Friday's US jobs report provided more fodder for critics who say the Fed missed the right time to cut interest rates for the first time. Job growth in July was much weaker than expected, June's figure was revised downwards and the unemployment rate rose from 4.1% to 4.3% – ultimately triggering the Sahm rule, Commerzbank’s FX strategist Michael Pfister notes.
“The release was followed by a flurry of action. The market moved up its rate cut expectations significantly and now expects more than four rate cuts of 25 basis points by the end of the year. In practice, the market is now leaning towards two rate cuts of 50 basis points each in September and November, fuelled by changes in the forecasts of major banks. There has even been talk of an emergency cut ahead of the September meeting.”

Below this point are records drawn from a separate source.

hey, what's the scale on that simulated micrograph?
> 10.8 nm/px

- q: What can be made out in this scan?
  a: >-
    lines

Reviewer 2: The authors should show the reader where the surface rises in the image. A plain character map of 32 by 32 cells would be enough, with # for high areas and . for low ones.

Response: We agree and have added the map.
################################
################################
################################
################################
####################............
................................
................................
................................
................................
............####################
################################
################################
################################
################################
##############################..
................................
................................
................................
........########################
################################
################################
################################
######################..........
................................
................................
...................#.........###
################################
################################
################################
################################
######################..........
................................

“Fortunately, after this exciting week, we should be in for a quieter few days. Hopefully, once the excitement has settled a little, market participants will realise that expectations have gone a little too far. I'm not saying that the jobs report didn't give me cause for concern. Clearly, the labour market has weakened in recent months, which does not bode well for the US growth advantage.”
“I find it hard to imagine that the Fed will cut rates by almost 150 basis points by January, as the market expects. The economy would have to weaken significantly more for that to happen. And for those who are now mentioning the Sahm rule, it is worth remembering that the rule has typically been triggered in times of job losses, not in times of still moderate job growth.”